Supporting budding young entrepreneurs

With the way things are heading with the stuttering economy, university fees / graduate loans, examination grading debacles, and so on it’s a wonder that any young people want to start up their own business, but they do and they are.

As a mother of teenagers I have been told of their friends setting up an e-commerce site to sell digital head-phones purchased from China (site now closed as he sold all of them!), another using social media to create an art space and sell some of his works. My son’s friend has rented space in the loft of a pub to run sessions with local musicians, while another visits local produce markets and sells her handmade jewellery. My son has purchased a bundle of T-shirts and is in the process of setting up an online site where he can sell them with his own unique stencil designs online. Their ages range from 16 to 18 years.
For most of these youngsters their forays into entrepreneurship are just a means to express themselves and make a bit of money so that they can enjoy their young life. The benefit of dabbling so early in their lives is that it gives them a taste for business, for independence, and success.
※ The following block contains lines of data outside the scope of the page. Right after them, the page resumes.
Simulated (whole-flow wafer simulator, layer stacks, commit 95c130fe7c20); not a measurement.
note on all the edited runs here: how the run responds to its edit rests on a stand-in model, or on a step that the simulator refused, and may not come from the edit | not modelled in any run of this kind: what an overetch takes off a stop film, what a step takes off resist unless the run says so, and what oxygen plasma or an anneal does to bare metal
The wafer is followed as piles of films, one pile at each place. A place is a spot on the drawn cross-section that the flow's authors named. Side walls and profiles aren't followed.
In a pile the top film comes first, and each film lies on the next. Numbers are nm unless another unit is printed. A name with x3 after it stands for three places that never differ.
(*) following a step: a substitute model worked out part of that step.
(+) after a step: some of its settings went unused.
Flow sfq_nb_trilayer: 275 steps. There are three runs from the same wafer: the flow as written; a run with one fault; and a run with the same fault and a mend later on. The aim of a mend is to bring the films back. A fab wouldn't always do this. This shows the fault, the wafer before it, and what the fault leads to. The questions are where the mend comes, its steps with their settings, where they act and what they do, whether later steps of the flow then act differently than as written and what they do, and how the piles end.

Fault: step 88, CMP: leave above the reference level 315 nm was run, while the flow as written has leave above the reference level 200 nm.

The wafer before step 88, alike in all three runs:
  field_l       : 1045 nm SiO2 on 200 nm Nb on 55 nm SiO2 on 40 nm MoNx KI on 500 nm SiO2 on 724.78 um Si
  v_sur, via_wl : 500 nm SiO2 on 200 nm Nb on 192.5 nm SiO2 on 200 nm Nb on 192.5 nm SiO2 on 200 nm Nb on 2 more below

A Global Entrepreneurship Study in 2011suggested that 6% of the UK’s 18 to 24 year olds are early stage entrepreneurs, surprisingly low since over a third of colleges and universities are visited by young entrepreneur organisations such as Shell Livewire and Start-Up Britain. It is hoped that the number of start-up businesses amongst young adults is a growing trend because there is increasing support across schools and youth communities.

Young Enterprise is the UK’s leading business education charity; it helps children in schools understand the business world and it enables them to run their own small company. The Princes Trust provides advice, training and support in the form of cash grants for young people at the lower end of the education output. These grants and training enable potentially unemployable school leavers attend interviews and demonstrate the best of themselves. It also provides development grants for youth led community projects.
Shell Livewire and Google have been excellent sources of information and advice for my son. Online help certainly lowers barriers to starting up a business and is a good reference point for grants, especially as young people are not often seen as a good risk by banks.

Companies are also getting more involved in children’s future by working in partnership with local schools. Young Enterprise encourages mentors from the business community to visit schools and help children set up and run their own business. The Company Programme culminates in a national final to find the UK’s best student company and aims to inspire the next generation of budding entrepreneurs.

Until recently my local education authority in Buckinghamshire received funding for a similar business partnership. Quite a few of us from the local business community signed up, went into schools and mentored various business challenges to 14 and 15 year olds. Since the funding was withdrawn in 2011 we have continued to deliver support and mentoring, mainly because we can see the interest and enthusiasm amongst the children (not simply because it provides a change from normal lessons) and the schools find that the children are more engaged at school. Perhaps that’s because many of the students we work with express an interest in starting their own business, or they see that their lessons are more relevant.
Local business involvement in schools should be more widespread and schools should be encouraged to embrace the benefits. Not only are children learning how business works, it opens up new career possibilities to them, the children deliver fresh ideas and enthusiasm to the business which can also see potential recruits for the future.

In the current economy there are fewer opportunities for school leavers and graduates in the workforce so it is likely that there will be more people considering working for themselves. Although grants are available the onus is on financial institutions to make loans more accessible and reflect the confidence and vision of our young entrepreneurs.